TORONTO — For almost three years, Rogers Centre had been a place where Yankees dreams went to die. On Sunday afternoon, Ben Rice finally flipped the script.
Rice crushed a tiebreaking home run in the ninth inning, sparking a five-run outburst that carried the Yankees to an 8-3 win over the Blue Jays. The victory clinched the series, something the Yankees had not done in Toronto in a very long time.
It was a fitting end to a road trip that had quietly turned into one of the team’s best stretches of the season.
A swing that broke the drought
The game was tied 3-3 entering the ninth, setting the stage for another late hero. This time it was Rice, who admitted he had not felt right at the plate all day.

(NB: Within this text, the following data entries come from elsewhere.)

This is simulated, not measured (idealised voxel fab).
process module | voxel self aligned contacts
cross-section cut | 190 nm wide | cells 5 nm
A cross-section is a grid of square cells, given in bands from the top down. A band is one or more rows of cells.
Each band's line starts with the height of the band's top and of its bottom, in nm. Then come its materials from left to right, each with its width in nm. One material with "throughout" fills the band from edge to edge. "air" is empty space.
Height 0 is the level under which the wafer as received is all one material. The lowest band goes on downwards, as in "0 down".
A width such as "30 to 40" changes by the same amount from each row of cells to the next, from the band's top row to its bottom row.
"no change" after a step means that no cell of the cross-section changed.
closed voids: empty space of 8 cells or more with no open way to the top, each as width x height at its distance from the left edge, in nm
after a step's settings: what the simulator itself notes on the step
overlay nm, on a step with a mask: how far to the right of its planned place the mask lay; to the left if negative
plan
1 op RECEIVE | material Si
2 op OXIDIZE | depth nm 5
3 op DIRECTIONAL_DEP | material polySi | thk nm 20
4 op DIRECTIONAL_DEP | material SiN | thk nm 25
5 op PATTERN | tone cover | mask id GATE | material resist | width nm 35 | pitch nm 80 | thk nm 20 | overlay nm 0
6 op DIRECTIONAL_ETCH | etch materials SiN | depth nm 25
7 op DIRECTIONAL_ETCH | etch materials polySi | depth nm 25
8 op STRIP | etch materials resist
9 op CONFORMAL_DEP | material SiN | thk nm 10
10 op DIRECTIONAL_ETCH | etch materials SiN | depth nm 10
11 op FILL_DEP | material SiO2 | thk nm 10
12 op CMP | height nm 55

Facing Blue Jays reliever Braydon Fisher, Rice turned on a slider and drove it 381 feet over the right-field wall for a two-run shot. It was his team-leading 19th home run of the season.
Rice was honest about how the rest of his afternoon had gone, making the timing of the blast all the sweeter.
“I think he’s being friendly there,” Rice said with a smile after Boone joked about his earlier swings. “There were definitely some swings that weren’t very convicted on my end, so to finish the day on a good one, that feels nice.”
Boone had greeted him in the dugout with some playful needling about the at-bats that came before.
“Man, you took some bad swings today,” Boone recalled telling Rice. “Right on time for that last one, baby.”
History repeats in the ninth
The homer carried a strong sense of deja vu for the Yankees. It was the second straight game in which they won on a tiebreaking ninth-inning blast.
A day earlier, Paul Goldschmidt had delivered the same kind of dagger. The back-to-back heroics marked the first time the Yankees hit go-ahead home runs in the ninth inning or later in consecutive road games since Jason Giambi and Aaron Boone did it at Baltimore in August 2003.
Rice credited the team’s collective approach for the repeated late magic.
“It just speaks to the mentality of the group,” Rice said. “I feel like everyone’s got that next-man-up mentality. Regardless of who’s on the mound, regardless of the situation, we’re going to go up there and put together a quality at-bat.”

Caballero blows it open
Once Rice cracked the door, the Yankees kicked it down. The rally turned into a rout in a hurry.
Jose Caballero followed with a three-run homer off Tommy Nance, a towering 420-foot drive to left that emptied a taxed Toronto bullpen. Boone marveled at the rare power display from the utility man.
“That’s one of those he hits in BP all the time,” Boone said of Caballero’s blast.
Ali Sanchez chipped in his first hit and RBI as a Yankee with a run-scoring double off Patrick Corbin, capping the five-run ninth.
Warren grinds through another start
Before the late fireworks, the Yankees needed their starter to keep them afloat. Will Warren did just enough.
For the second straight outing, Warren had to battle. He scattered eight hits over four innings but limited the damage to two runs, throwing 98 pitches in a gritty effort.
Kazuma Okamoto reached on a run-scoring single in the third, aided by an Amed Rosario throwing error, and Nathan Lukes tied it with an RBI single in the fourth. Warren was glad to escape with the game still within reach.
“The Blue Jays are going to Blue Jay,” Warren said. “They get their singles and make it tough on us, but I’m happy to get out of there with only two runs and give us a chance to win.”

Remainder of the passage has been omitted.